When I first created this blog (just a month ago), I stumbled upon the
Cat Blogosphere. It's been a great way to get my name out there and to check out other cat blogs. It's proven to be a good source of information, too, and I recently learned that such a thing exists as "World Cat Day," which is today. You know what I think?
Blasphemy.
We currently have 53 official cat days: 52 Caturdays (they come after Fridays and before Sundays) and now this World Cat Day. I don't know about you, but I'm pretty sure that my cats dominate the house six hours a day, seven days a week. As far as I'm concerned, every day is Caturday.
Anyway, in the spirit of WCD, I'm going to share the story of how I acquired one of my cats, Boom Boom. It's really a very interesting story.
About six years ago in the month of October, back when I was in ninth grade, this black stray cat started hanging out near our house. She had three kittens who were already about four or five months old. She was a very small, rail thin cat, and she became very friendly very quickly. In a matter of days from when we first started feeding her, she had let us pet her.
We (my mother and I) could tell she was pregnant, but we didn't have any idea how far along she was. We put a box and some towels out on the front porch (not the best place, but the only place she'd really hang out) and the next day, we found four healthy newborns. A week later, they all disappeared. Fast forward to the day before Thanksgiving.
It was a dark and stormy night (no, srsly, it was raining and thundering and it was, like, midnight). We heard scratching and meowing at the door. On the mat lay two soaking wet kittens with Mama (the mother cat) running around. I walked around the porch and found another one who had tried to scramble away. We brought them in and warmed them up. The fourth kitten was nowhere to be found and we thought something bad had happened to it in the month they had been gone.

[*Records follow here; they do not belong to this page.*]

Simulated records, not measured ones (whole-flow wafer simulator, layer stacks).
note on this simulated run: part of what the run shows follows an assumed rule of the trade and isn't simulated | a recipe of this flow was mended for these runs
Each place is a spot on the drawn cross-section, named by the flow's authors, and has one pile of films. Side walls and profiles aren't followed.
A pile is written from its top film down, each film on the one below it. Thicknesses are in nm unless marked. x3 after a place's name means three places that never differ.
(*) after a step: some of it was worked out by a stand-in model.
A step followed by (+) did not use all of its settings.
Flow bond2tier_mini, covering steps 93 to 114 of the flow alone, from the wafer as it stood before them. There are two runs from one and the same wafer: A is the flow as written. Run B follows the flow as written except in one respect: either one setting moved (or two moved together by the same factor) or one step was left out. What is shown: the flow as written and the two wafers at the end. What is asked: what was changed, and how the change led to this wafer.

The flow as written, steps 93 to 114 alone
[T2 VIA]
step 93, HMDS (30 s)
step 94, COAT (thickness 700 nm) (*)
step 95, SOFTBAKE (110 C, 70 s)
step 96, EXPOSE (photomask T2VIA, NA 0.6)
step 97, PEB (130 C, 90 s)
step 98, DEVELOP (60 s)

The next day it was Thanksgiving. The turkey was in the oven, we had company over. Every now and then, my mother and I thought we heard meowing outside, but we just wrote it off to being crazy. As the day wore on, though, it seemed to get more real. When we went outside, we heard distinct meowing coming from the gully. It was the fourth and final kitten.
A gully (
example) is sort of like a ditch or a channel in a semi-hilly area, caused by longtime erosion, usually from rainfall. It's more or less a small stream. The problem was that this area was surrounded, on both sides, but yards of very thick, prickly and thorny bushes and trees. There was no way we could access the area besides hacking and cutting our way through.
We spent more than an hour cutting only to find that the gully was incredibly steep from the side we were on. If the fire department wouldn't come for a kitten, they would at least come for us. My mother had considered sliding down the gully on a sled.
We went to the other side and find a more accessible area, though. After a bit more cutting, we were finally able to retrieve the kitten, safe and sound.
At first we wondered why Mama would leave her fourth kitten behind. After cleaning him up and putting him in the box with the others, the reason became obvious - he was almost
twice as big as the others. When you're a big human, you might not notice the difference, but to a little cat like Mama, she very well might not have been able to lug him up that steep slope.
Boom Boom - Appropriately named.
Unfortunately, with three other cats in the house, we couldn't keep them all - only two. The others were sent to the shelter (sadly), but went to loving homes. The second one we kept, Foxy, only stayed with us for several months. One day, after insisting on being an indoor-outdoor cat, she simply never returned home.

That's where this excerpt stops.